RICHMOND, Va. -- The Richmond Branch NAACP and other community activists asked Richmond City Council to consider building a park in Shockoe Bottom to memorialize slaves brought to this country through Richmond. Shockoe Bottom Memorial Park would be a nine-acre park that included an old African Burial Ground, the site of Lumpkin’s Jail, and two more blocks east of the CSX railroad tracks.
"In recent years, there has been a growing awareness of the great historical importance of Shockoe Bottom as the epicenter of the U.S. domestic slave trade," Ana Edwards, chair of the Sacred Ground Historical Reclamation Project of the Virginia Defenders for Freedom, Justice & Equality, said. "The nine-acre site of the proposed park represents the heart of this center. It’s history, and relevance to the present must be explored, through archaeology, education, public art, markers and events."
Shockoe Bottom Memorial Park was the result of a five-month brainstorming session in an open, city-wide meeting.

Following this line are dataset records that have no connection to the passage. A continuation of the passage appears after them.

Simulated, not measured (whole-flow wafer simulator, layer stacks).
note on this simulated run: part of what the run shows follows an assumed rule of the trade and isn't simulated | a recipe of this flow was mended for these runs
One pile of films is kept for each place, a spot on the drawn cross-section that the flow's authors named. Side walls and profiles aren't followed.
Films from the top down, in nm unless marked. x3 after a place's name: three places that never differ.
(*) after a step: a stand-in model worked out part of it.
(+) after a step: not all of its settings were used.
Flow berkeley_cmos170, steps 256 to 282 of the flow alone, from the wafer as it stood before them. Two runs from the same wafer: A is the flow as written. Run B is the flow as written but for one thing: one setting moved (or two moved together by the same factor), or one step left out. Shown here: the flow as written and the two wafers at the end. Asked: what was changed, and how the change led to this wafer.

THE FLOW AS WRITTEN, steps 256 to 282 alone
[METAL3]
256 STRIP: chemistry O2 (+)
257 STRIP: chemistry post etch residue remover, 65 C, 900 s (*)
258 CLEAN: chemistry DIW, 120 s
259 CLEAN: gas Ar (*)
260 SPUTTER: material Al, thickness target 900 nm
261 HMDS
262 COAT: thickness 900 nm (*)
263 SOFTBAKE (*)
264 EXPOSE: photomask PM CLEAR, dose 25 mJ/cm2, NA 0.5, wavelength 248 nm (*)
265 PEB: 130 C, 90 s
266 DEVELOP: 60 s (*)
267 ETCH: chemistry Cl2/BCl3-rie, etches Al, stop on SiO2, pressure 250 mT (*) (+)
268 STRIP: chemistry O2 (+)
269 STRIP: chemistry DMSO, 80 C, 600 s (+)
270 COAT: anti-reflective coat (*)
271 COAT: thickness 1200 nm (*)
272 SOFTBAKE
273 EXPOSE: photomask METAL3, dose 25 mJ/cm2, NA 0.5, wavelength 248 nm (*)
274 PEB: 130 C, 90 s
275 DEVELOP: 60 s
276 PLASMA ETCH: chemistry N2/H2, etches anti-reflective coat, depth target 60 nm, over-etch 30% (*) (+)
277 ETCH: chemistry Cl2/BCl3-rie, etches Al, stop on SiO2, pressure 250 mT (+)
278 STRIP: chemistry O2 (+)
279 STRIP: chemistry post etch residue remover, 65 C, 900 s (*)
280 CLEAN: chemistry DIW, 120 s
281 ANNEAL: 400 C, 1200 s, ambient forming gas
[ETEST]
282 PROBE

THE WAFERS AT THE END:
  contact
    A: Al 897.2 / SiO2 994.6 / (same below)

"We need to have a memorial that represents our whole history," Lynetta Thompson, Richmond NAACP President, said. "Not just bits and pieces. So much of our history has not been told."
Richmond Mayor Dwight Jones earlier proposed a similar, but smaller park in the city.
Supports of the plan unveiled at Monday's city council meeting said a larger park was needed to tell Richmond slavery story.
"We believe that a nine-acre Memorial Park, encompassing the African Burial Ground, the site of Lumpkin’s Jail and two more blocks east of the CSX railroad tracks, would be large enough to tell the full story of the nearly 100 sites in the Bottom once associated with the massive trade in human beings and also block any future inappropriate, profit-driven development, while still allowing for appropriate development within a recognized historic district," Edwards said.